Clio Health First Deadline

It's Time to Rethink the Role of Producers

Let's optimize a role that's often misunderstood

In the realm of executing creative ideas, producers are, more often than not, being leveraged in sub-optimal ways. As someone who came up in the industry as a producer, I’ve worked on hundreds of projects globally that all had one thing in common: everyone involved had a different idea of what the producer’s role should be. Within agencies and in-house at brands, the definition of a producer is always changing, depending on what a given project needs. Need someone to manage a project with an eye toward strategy, efficiency and budget? Find a producer. Need someone to “clean up” a messy situation gone awry? Call the producer. None of that is necessarily wrong, but it’s a very narrow view of a producer’s true value. Ask any producer on your team what their biggest pain point is, and it’s usually that their skill set and responsibilities are misunderstood and thus, misused.

This lack of a universal definition or standard for a producer role is problematic. The advertising industry continues to relegate producers to the tail-end of projects after an idea is already sold, or worse, brings them in to put out fires. Beyond the inefficiencies and frustration caused in the near term, in the big picture it leaves a lot of untapped potential for ideas to grow.

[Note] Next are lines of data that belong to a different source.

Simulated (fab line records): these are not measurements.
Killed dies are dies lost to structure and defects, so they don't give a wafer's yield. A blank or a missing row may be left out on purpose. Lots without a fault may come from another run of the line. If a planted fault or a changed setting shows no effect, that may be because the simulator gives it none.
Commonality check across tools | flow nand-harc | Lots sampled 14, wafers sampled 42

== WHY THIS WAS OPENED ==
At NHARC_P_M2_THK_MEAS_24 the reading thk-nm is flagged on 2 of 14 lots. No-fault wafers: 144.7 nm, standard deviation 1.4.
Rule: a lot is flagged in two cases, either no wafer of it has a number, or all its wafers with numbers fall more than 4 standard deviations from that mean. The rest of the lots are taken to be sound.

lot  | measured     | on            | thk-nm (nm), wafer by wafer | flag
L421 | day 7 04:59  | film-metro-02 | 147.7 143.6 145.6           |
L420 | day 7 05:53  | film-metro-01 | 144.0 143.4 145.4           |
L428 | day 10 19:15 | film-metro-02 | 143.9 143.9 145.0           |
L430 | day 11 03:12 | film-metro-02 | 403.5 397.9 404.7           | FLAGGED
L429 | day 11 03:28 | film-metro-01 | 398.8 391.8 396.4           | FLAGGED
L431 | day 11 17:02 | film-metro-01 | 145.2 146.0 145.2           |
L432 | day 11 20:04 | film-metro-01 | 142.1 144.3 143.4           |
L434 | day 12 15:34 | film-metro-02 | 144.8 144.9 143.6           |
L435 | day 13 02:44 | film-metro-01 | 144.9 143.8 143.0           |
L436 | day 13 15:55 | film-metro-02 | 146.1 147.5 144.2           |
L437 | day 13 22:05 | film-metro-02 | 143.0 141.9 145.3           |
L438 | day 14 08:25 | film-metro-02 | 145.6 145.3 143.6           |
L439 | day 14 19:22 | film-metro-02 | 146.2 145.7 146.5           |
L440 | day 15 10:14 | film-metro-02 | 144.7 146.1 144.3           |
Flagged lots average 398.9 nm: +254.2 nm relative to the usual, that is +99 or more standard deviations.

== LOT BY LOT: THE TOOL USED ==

It’s time to break the cycle. I’d like to see our industry rethink what it means to be a producer and how to work with them—because when leveraged the right way, a great producer can take any idea and provide a fertile environment to make pretty amazing things happen.

Producers create an environment where people want to work together.

The truest definition of “to produce” is “to bring forth,” which has origins from farming. Farming is all about setting up the circumstances for plants to take root and grow. You can’t force plants to grow, but you can put them in the right spot in the right surroundings, and with just the right mix of land, care, tools and people, great things blossom.

When leading a project, a producer looks at how they can motivate people to collaborate, share what they know, and make things happen as a team. Collaboration is a fundamental human skill; it’s not as learned as we think it is. Watch a bunch of kids playing and building a sandcastle and you’ll see them naturally work together in this way. Somewhere along the way as we get older, we lose touch with these skills. The best producers know how to create the circumstances for creativity and collaboration. More collaboration leads to more contribution and a better process, and a better process leads to more people working together to make things.

Producers know how to navigate a hyper-specialized industry.

Our workforce has been shifting toward hyper-specialization since the beginning of the Industrial Revolution. In school, students are pushed to select increasingly specific areas of study, followed by career paths. So, what happens when you gather multiple divergent specialists to work together on one problem? That’s a new skill that’s needed. Producers are uniquely skilled at tackling “team sport” ideas. Much like a coach who recruits and leads a team, they know how to put people in the right roles and provide a game plan. If our society shifted its mindset from skill-first to the producer mindset of idea-first or team-first, we’d see more team-based approaches and very fertile ground for ideas to emerge.

Producers hold an incredible position of trust.

In a world of a lot of talk and little action, producers are people who will actually do what they say. Great producers make you feel the way you do when you see a doctor. You entrust your life to them, and they may not always tell you what you want to hear but they’ll always tell you what you need to know. My hope is that one day, when you have an idea that needs a team of specialists to bring it to life, you will call a producer—just like you’d call a doctor when you have a health concern or a lawyer when you have a legal problem.

Under the stewardship of a producer, more people from disparate disciplines can collaborate around one common interest. Imagine what could be accomplished in fields in which trust and collaboration are sorely needed, like government, infrastructure, or healthcare. I’m looking forward to a time when kids grow up wanting to be producers because they want to realize the next great idea that will change the world.